Dubai as a Test Kitchen for Global Expansion

The early international step gives House of Biryan a narrative beyond geography, inviting comparisons with the few Indian delivery-first players that have tried to plant flags abroad. It also forces discipline. Cross-border taste calibration isn’t simply “less spice, more kebab”; it is supplier qualification, training for multi-cultural staff, and a compliance stack that can withstand audits. For a 2022-founded company, those are non-trivial capabilities to be building this quickly.

Shahani’s Culinary Discipline: Making Biryani Travel Well

As a culinary lead, Chef Mikhail Shahani’s influence is visible in the way the menu avoids sprawl. Biryani is the hero, supported by kebabs and gravies that travel predictably. The craft challenge is familiar to any chef trying to scale: how to protect the fragrance of long-grain rice, the bite of whole spices, and the balance of fat and acid after a 35-45 minute journey.

House of Biryan’s answer has been to standardize the last mile as carefully as the first, timers, rest periods before packing, and packaging chosen to prevent steam from dulling textures.

Bhol’s Growth Lens: Building a Brand, Not Just Kitchens

Co-founder Mohammed K. Bhol’s imprint is in the brand’s growth logic: a delivery network that behaves like a consumer brand, not merely a chain of kitchens. The strategy is not just about adding kitchens but creating a story around House of Biryan as a go-to biryani brand, much like Behrouz or Biryani by Kilo did before it.

The ₹100 Crore Ambition: Scaling Smart, Not Thin

The 2026 revenue ambition ₹100 crore, implies sustained new kitchen launches or meaningful same-store growth, ideally both. The safer path is densification: adding kitchens to improve delivery times and increase conversion in high-demand pockets, rather than thinly spreading into new cities.

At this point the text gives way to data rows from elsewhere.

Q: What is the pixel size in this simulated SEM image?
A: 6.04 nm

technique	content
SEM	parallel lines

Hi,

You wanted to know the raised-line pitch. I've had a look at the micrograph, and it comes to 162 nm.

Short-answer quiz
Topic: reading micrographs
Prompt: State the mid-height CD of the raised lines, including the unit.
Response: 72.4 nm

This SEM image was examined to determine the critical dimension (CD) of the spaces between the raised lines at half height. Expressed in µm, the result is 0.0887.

Between October–December 2024 (Q8), House of Biryan reported an EBIT of ₹805,543 from 145,431 orders, working out to an average profit of just ₹5.54 per order. By contrast, in its projections for October–December 2025 (Q12), the brand expects an EBIT of ₹14,335,662 from 250,365 orders, a dramatic improvement to roughly ₹57.26 per order, reflecting stronger unit economics and operational efficiency.

The risk, familiar to any cloud-kitchen brand, is chasing vanity metrics, locations, not loyal customers. Avoiding that trap requires a sharper direct-to-consumer engine: retention programs, CRM cadences around weekends and festivals, and a brand voice that feels consistent whether you see it on a delivery app banner or on a delivery box seal.

Facing the Heat: Competing in India’s Most Crowded Food Market

Competition is intense. Established players, from traditional names like Paradise and Biryani Blues to delivery-native brands have a head start in recall and access to prime aggregator real estate. House of Biryan’s counter is its operations-first discipline and a deliberately contemporary identity that can travel from Andheri to Al Karama without translation.

If it can keep its average order value healthy and repeat rates rising, the brand can deepen moats without over-indexing on discounting.

Beyond Discounts: Winning with Consistency and Memory

There’s also a category tailwind: biryani naturally lends itself to group orders and weekend habits, which can smooth demand volatility. But the same tailwind lifts competitors, so the differentiator must be experience: flavor memory that justifies a second order, unboxing that feels cared-for, and a feedback loop that translates reviews into recipe tweaks, not just marketing copy.

A Startup Still Early, but Thinking Big

House of Biryan is still early. Yet for a brand born in 2022, its three-city, cross-border presence and measured product focus suggest a team making disciplined bets. If the founders can continue balancing culinary authenticity with the demands of delivery scale, they’ll do more than hit a number; they’ll carve out a biryani brand that feels both reliable and alive, one that customers don’t just order, but remember.